Getting family right: we learn by our mistakes (if all else fails)

We can change what the word "marriage" means, but  some men and women will still form lifelong partnerships with each other, with a central purpose of having and raising children. We will always have a name for those relationships.

We can change what the word “marriage” means, but some men and women will still form lifelong partnerships with each other, with a central purpose of having and raising children. We will always have a name for those relationships.

The sexual revolution continues providing a large data base of social science research establishing the wrong-headedness of progressive simplicities regarding marriage and families. We now just how wrong the advocates for easy divorce thirty years ago really were. The consequences have not been at all what they predicted. Divorce is hard on everyone involved, and it often has lasting effects on children. The path toward personal and societal improvement is difficult, depending as it does on changing our character.

There will always be conscience-easing arguments available on such venues as Huffington Post and Salon, and we will continue to find and hold rationalizations that soothe our failures. Arguments in favor of what is easy and simple abound. It’s been noted that modernity dissolves everything. That dissolution often begins with arguments that are relatively simple, relying on logic rather than history.

It’s a familiar pattern. I just finished Levin’s new book on the debate between Burke and Payne about the French Revolution. What struck me most vividly was the relative simplicity of Payne’s arguments–abstract reasoning from initial assumptions. By contrast, Burke was establishing complex balances, arguing for prudence and modesty, given the complexity of human societies. Payne was much easier to understand. He was popular with young people and people who were unhappy and wanted to blame society for their problems.

But it was Burke, of course, whose conclusions proved prophetic–while Payne’s proved to be dramatically wrong. What we got was not a liberal utopia, but a reign of terror. The trouble was that Payne’s simple assumptions about human nature were simply inadequate to the reality, so his logical conclusions drawn from those assumptions differed dramatically from what happened in actual history.
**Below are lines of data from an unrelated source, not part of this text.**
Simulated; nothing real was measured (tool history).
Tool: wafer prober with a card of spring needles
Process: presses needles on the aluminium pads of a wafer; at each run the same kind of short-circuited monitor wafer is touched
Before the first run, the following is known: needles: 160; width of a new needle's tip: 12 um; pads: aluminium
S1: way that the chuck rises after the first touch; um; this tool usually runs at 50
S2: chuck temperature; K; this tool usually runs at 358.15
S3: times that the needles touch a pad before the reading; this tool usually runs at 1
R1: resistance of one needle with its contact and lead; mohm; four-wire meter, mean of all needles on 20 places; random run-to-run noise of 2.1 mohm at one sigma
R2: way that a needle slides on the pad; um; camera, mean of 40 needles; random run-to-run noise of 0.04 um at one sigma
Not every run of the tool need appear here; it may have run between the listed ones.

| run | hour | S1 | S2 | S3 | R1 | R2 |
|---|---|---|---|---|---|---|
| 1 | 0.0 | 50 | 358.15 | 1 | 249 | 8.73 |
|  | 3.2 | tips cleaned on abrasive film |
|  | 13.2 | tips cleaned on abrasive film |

The revolution against traditional marriage will follow a similar course, I expect. The arguments for “marriage equality” are easy to peddle, especially when they are backed by a huge propaganda effort using popular media. The social science–particularly on the effects on children–is already failing to confirm the rosy predictions.

Modernity has dissolved a great many traditional orders, and because of that we are accumulating a vast scientific basis for seeing more clearly the wisdom of many of those orders. Eventually, we will get back on track, with a better understanding. Science and revelation do arrive at the same point, in time.

Unfortunately, the cost of learning by making mistakes is very high.